If you are repaying an education loan, Section 80E of the Income Tax Act 1961 lets you deduct every rupee of interest you pay, with no upper limit, for up to eight years, but only if you file under the old tax regime. Many borrowers miss this benefit or wrongly try to claim the principal. This guide explains exactly who qualifies, what is deductible, and how to claim it in your ITR.

Quick answer: Section 80E allows an individual to deduct the full interest paid on a loan taken for higher education of self, spouse, children, or a student for whom they are legal guardian. There is no monetary cap. The deduction runs for a maximum of 8 consecutive assessment years and is available only under the old tax regime, not the default new regime.

What Section 80E is

Section 80E is an income-tax deduction for the interest paid on a loan taken to fund higher education. Only the interest component qualifies, not the principal repayment. There is no upper rupee limit, and the loan must come from a bank, a notified financial institution, or an approved charitable institution.

The deduction sits in Section 80E of the Income Tax Act 1961, administered by the Income Tax Department under the Ministry of Finance. The statutory language is precise on every point below.

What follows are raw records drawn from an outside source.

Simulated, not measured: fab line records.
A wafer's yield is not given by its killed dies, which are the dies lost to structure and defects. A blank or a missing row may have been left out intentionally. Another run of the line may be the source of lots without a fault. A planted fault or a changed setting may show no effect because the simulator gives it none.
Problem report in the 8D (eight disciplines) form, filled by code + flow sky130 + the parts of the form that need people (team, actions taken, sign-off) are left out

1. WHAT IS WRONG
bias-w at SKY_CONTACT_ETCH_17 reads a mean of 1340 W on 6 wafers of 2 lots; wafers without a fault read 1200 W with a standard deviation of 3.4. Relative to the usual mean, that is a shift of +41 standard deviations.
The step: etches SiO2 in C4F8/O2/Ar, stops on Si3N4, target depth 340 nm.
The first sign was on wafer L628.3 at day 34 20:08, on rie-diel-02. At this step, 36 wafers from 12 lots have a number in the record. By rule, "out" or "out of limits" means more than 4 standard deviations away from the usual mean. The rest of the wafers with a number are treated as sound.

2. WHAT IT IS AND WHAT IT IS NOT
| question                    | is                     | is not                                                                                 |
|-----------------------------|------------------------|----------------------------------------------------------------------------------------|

A point many taxpayers get wrong in 2026: the deduction is available only under the old tax regime. Under the default new tax regime in Section 115BAC, Section 80E is not allowed. To claim it you must opt for the old regime when filing.

Step-by-step to claim Section 80E in your ITR

  1. Confirm you are filing under the old tax regime. In the ITR, choose to opt out of the default new regime, or the deduction will be disallowed.
  2. Ask your lender for an interest certificate for the financial year, showing the interest and principal split.
  3. Identify only the interest figure. Ignore the principal portion for 80E.
  4. Check that you are within the 8 assessment year window from the year you first started paying interest.
  5. In the deductions schedule of your ITR (for example ITR-1 or ITR-2 on the e-filing portal), enter the interest amount against Section 80E.
  6. Verify the amount carries into your total deductions and reduces taxable income, then submit and e-verify the return.
  7. Retain the interest certificate and loan documents in case of a scrutiny notice.

Documents required

Common mistakes

Worked example

Dr. Shrawan Kumar Pathak takes an education loan of 20 lakh from a public sector bank for his daughter's engineering degree. He starts repaying in the financial year 2025-26, paying 1.4 lakh as interest that year.

Under Section 80E he can deduct the full 1.4 lakh interest from his taxable income, with no upper limit, provided he files under the old tax regime. There is no relief for the principal he repays.

He can keep claiming the interest each year for up to 8 assessment years from 2026-27, or until the loan interest is fully cleared, whichever comes first.

RTI angle

Section 80E is claimed directly by filing your ITR, so the Right to Information route is narrow here. You cannot RTI the Income Tax Department to grant the deduction. However, if your lender is a public-authority bank (a public sector bank), you can use RTI to obtain your own loan and interest records if the bank delays giving them. For private banks and NBFCs, RTI does not apply; use their internal grievance channels instead.

For drafting, the AI RTI Drafter and the First Appeal Builder can help. A simple request to a public sector bank might read:

To: The Central Public Information Officer
[Name of Public Sector Bank], [Branch]

Subject: Request for information under the Right to Information Act 2005

Under Section 6(1) of the RTI Act 2005, I request the following information about my
education loan account number [____]:
1. A certified year-wise statement of interest and principal paid by me.
2. Copies of all interest certificates issued on this account.

Please furnish the information within 30 days as required under Section 7(1). If any
part is refused, please give reasons and inform me of my right of first appeal under
Section 19(1).

I enclose the application fee of 10 rupees.

Name, address, signature, date

FAQ

Q. Can I claim both the principal and interest under Section 80E?

No. Only the interest paid on the education loan is deductible under Section 80E. The principal repayment gets no deduction under this section.

Q. Is there a maximum limit on the Section 80E deduction?

No. Unlike Section 80C, there is no upper monetary limit. You can deduct the entire interest paid in the financial year.

Q. Can I claim Section 80E under the new tax regime?

No. Section 80E is not available under the default new tax regime in Section 115BAC. You must opt for the old tax regime to claim it.

Q. For how many years can I claim the deduction?

For a maximum of 8 consecutive assessment years, starting from the year you begin paying interest, or until the interest is fully paid, whichever is earlier.

Q. Whose education loan interest can I claim?

Loans for your own higher education, or that of your spouse, children, or a student for whom you are the legal guardian, taken in your name as an individual.

Q. Does the loan have to be from a bank?

The loan must be from a bank, a notified financial institution, or an approved charitable institution. Loans from relatives or friends do not qualify.

Q. Does Section 80E cover courses studied abroad?

Yes. Higher education means any course pursued after passing the senior secondary examination, whether in India or abroad, so overseas courses qualify if the other conditions are met.

Q. Can a Hindu Undivided Family claim Section 80E?

No. Only an individual can claim the deduction. An HUF, firm, or company cannot.